Market consolidation in Canada's auto industry has accelerated rapidly over the last decade, and shows no signs of slowing down in the years to come. Combined with changing demographics—the average principal is nearing or at retirement age—many dealership owners face a big question: should I sell my business?

The transaction process is a critical time for your auto retail business. A rewarding and exciting journey can quickly turn sour when unexpected roadblocks occur. To mitigate risk, dealership owners should ensure they understand the more common deal breakers, including why they occur, to maximize the chance of completing a transaction that meets all their objectives.

What are the consequences of a deal gone bad?

When a deal falls through, it can have a significant impact on your dealership.

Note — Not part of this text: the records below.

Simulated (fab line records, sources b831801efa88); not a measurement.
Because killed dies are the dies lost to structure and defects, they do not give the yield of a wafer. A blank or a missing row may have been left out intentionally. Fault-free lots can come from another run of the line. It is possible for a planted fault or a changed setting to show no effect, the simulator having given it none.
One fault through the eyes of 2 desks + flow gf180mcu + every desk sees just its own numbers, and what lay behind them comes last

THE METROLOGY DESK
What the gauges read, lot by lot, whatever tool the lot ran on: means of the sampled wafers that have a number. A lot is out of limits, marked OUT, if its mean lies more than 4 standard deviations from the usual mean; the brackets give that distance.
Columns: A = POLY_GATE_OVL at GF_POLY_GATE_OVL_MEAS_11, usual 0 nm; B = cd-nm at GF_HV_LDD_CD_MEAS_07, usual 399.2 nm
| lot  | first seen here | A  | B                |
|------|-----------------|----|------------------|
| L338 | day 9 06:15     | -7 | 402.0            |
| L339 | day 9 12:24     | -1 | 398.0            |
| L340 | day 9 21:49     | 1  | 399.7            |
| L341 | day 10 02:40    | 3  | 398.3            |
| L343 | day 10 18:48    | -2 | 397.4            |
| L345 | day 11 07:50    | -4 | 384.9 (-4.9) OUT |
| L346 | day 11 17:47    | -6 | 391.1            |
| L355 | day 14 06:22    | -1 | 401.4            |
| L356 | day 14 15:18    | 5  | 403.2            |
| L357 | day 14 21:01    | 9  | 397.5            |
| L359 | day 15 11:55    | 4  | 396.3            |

A transaction is highly demanding, especially for owners and management. Deal fatigue can set in for both you and the key members of the team involved if the process drags on. The process itself can be distracting and take away from time spent on running the business, which can have a negative effect on operations and thus financial performance. In cases where a deal falls apart and only one buyer was at the table, owners must start from scratch and/or work to identify an alternate offer that may be less than optimal.

A lost deal can also affect your relationship with the Original Equipment Manufacturer (OEM). The manufacturer could lose confidence in your ability to find the right buyer or exude pressure to direct the deal to a preferred party of their choosing that is not the right fit for your specific objectives.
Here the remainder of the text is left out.